Footwear / September 18, 2020

The Ultimate Minimalist vs Maximalist Shoe Test: 100 Miles in the New Balance MT 110 vs Hoka One One Mafate


 New Balance MT110, $84.99, www.newbalance.com
The Good: Flexibility, a rock plate, grippyness and lightweight = minimal shoe that is awesome on trails.

The Bad: Maximal rocks + minimal shoes = OUCH!!!

Hoka One One Mafate, $150, www.hokaoneone.com.

The Good: When you’re tramping on rocks for 100 miles, you’ll eventually want to switch to the big guys that are 3x thicker and 2x heavier but have little heel-to-toe drop, allowing you to float over rocks.

The Bad: Not figuring out the laces and tongue of the enormous clown shoe before running 27 miles = OUCH!!!

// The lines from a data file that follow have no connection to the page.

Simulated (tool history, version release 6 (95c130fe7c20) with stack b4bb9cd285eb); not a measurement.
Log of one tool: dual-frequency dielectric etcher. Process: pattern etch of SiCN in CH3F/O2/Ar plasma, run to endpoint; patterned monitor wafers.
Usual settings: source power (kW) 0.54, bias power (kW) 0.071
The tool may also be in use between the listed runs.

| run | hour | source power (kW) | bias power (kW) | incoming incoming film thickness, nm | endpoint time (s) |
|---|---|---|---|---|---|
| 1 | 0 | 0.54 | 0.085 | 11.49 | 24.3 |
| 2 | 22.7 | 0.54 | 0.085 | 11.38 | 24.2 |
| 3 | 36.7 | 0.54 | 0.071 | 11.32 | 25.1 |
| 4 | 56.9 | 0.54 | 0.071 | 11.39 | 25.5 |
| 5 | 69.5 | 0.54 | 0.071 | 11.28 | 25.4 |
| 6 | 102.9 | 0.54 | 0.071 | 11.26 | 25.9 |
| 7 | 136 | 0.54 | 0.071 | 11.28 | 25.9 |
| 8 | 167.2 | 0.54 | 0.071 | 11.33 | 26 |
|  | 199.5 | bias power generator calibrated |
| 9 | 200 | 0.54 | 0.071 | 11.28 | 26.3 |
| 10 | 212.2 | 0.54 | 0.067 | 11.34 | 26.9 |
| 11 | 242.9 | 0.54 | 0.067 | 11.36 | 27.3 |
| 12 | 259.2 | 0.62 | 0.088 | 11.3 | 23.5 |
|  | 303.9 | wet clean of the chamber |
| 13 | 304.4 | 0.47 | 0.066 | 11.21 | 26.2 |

I am one of the many athletes who over the last few years discovered that less is more when it comes to running shoes. I’ve run ultra road and trail races in everything from shoes with 10mm of thickness to barely-there Vibram FiveFingers, and am confident that my Hobbit feet can stand up to a lot. However, I’ve also discovered that rocks hurt and that running on them for over 100 miles in a shoe that is as thin as your $5 Old Navy flip-flops is, well, pretty darn lame. I learned this best when the brutal Massanutten Mountains of Virginia persuaded me to drop out 49 miles into a 71-mile fat ass race called “The Ring.” The race director summed it up with an appropriate comment next to my results on the website: “Minimal shoes plus maximum rocks = DNF.

To redeem myself in the Massanuttens, I ran the Massanutten Mountain Trails 100 mile race (MMT 100) in May 2012. Anyone that has run in Virginia’s Massanutten Mountains knows the importance of having a pair of shoes that can withstand the unforgiving rocks on nearly every mile of the trails. These mountains are known for cracking heads, bruising feet, and (at the very least) offering flesh wounds to their victims.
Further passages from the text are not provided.